Some people, it appears, always (or frequently) turn to the end of a book to see how it turns out BEFORE they start reading it!!!  I had a dear friend who used to do this and it drove me nuts – so to discover that she was not alone, and that some others do it too as a matter of course was quite horrifying!  Do they not realise (or care) that the writer has spent many hours/days/weeks carefully crafting the story in order to mystify the reader and possibly lead them up the wrong path before the final reveal at the end which explains the whole thing?  Surely the writer’s efforts have all been in vain if the reader turns to the reveal first – they will read the book with foreknowledge of what will happen in the end.  I know one comment on Kelly’s post pointed out that once our books have been published we have no say in how the reader approaches them, which of course is true, but that’s not the point.  Why would anyone want to read the end of a book before the beginning?  Do they hate surprises on principle?  Or is it just a habit?  And if so, how and why did they pick up this habit?

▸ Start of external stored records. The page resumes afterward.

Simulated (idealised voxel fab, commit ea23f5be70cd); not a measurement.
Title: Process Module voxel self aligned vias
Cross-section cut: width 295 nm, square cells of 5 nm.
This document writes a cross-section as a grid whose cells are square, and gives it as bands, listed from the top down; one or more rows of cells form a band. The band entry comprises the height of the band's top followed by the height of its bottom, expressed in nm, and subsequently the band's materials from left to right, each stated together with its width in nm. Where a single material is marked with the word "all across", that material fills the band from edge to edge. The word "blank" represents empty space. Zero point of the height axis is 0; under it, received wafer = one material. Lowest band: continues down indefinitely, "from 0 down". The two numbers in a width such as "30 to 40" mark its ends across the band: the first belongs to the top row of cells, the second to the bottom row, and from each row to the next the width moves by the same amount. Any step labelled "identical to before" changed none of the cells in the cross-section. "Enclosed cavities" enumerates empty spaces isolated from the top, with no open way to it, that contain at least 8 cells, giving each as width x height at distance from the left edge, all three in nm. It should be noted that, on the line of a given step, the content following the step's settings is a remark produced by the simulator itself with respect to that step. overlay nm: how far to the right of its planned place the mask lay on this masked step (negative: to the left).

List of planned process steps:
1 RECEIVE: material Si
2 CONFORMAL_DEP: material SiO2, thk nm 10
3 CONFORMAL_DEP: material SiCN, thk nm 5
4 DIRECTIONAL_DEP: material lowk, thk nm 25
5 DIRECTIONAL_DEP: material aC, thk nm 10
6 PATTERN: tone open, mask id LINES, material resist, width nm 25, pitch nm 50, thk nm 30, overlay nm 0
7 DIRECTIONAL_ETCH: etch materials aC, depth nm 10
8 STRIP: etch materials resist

Like many others, I read everything in a book, including introductions, acknowledgements and prologues – though I do prefer to read the acknowledgements after I’ve read the book (I’m always slightly afraid it will give away some of the plot!)  This applies too to the blurb on the back cover, which again I tend to leave until after I’ve finished the book.  So often it tells me too much about the book, which I would prefer to find out for myself.  But saving things to read till after you’ve read the book is quite different from reading the end before you get there!

Reading most crime novels would be completely spoilt if you read the end first.  The whole fun of reading such books is to try to work out whodunnit and why.  If you knew that before you started reading, it would destroy most of the pleasure in doing your own detective work.  There are, of course, a few books which turn this idea on its head and tell us who the murderer is first, but there's still going to be some sort of shock ending which you don't want revealed too early. It's no surprise that anyone going to see Agatha Christie's play "The Mousetrap" is asked at the end not to reveal the identity of the murderer to anyone else once they leave the theatre.  So why would you want to know the end of a crime novel first?

This reminds me of two incidents which I shall never forget.

The first was over fifty years ago, when a friend and I went to the cinema to see the latest Big Film (which I won’t name, for those who still may not have seen it), and at the last minute her (then) boyfriend decided to come with us.  My friend and I loved the film, and during the interval we both sniffled and dried our tears and looked forward to the second half.  Then her idiot boyfriend said, “He dies at the end, you know!” and couldn’t understand why we both rounded on him and berated him for having told us the ending.  (He seemed quite surprised at our reaction - he said in injured tones, “Oh, I just thought you’d like to know!”  I said he was an idiot – he was also, very soon afterwards, my friend’s ex-boyfriend!)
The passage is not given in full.